Following Football Index’s decline, the UK government commissioned an Independent Review, which has made a number of recommendations to both the UKGC and the Financial Conduct Authority (FCA).
In response, the UKGC revealed that it would factor in ‘novel products’ when making assessments of operator risk, introduce ‘tighter rules for the terminology used to describe gambling products’ and strengthen its Memorandum of Understanding with the FCA.
Rhodes commented: “We already have the Gambling Act review, which will look at our powers and also look at the way the gambling industry is regulated in the UK.
“Much sooner than that we have already taken steps around our enforcement approach to resolve cases more quickly and to focus more on complex and unusual products to make sure we have the right approach.”
A common criticism of the UKGC’s handling of the Football Index situation over the past year has revolved around the regulator’s oversight of the company’s operations, and why it was licenced to conduct business in the way it did.

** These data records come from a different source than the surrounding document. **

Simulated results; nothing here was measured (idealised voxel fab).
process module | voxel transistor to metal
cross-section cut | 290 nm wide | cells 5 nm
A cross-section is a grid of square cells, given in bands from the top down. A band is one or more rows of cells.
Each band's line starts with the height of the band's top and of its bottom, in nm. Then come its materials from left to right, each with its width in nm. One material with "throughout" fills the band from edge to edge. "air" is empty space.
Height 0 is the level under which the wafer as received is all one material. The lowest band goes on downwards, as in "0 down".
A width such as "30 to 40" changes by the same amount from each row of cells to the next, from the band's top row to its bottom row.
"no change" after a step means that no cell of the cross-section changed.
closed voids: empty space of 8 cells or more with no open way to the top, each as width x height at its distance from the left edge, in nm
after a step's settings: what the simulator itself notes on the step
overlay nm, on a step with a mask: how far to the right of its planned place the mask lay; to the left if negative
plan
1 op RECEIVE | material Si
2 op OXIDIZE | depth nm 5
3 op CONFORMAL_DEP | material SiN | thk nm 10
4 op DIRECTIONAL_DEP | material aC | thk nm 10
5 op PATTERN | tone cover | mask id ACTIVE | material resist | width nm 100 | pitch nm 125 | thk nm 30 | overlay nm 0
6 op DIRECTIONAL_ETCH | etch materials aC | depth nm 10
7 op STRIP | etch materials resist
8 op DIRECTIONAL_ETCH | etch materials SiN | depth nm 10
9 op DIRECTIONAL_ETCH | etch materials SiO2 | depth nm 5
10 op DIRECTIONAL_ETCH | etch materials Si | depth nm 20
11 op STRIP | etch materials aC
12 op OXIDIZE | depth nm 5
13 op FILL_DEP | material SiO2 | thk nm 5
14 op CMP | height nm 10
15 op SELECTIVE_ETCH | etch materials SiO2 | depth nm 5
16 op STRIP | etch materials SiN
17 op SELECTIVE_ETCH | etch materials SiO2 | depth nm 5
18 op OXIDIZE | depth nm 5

The Commission faced substantial criticism earlier this year when it was revealed that it had been warned, via letter, one year previously about Football Index, which the whistleblower in question likened to a ‘pyramid scheme’.
“As the report says, we did not licence Football Index to sell bets between users to between the company and users,” Rhodes explained.
“The product that we licensed was one where customers could place a bet on the future of a given football player, and be paid dividends based on the performance of that football player.
“Those dividends might reach the value of the original bet, or they may not, but that was the product that we licenced – we did not licence a product for the sale of bets – known as shares – between users.”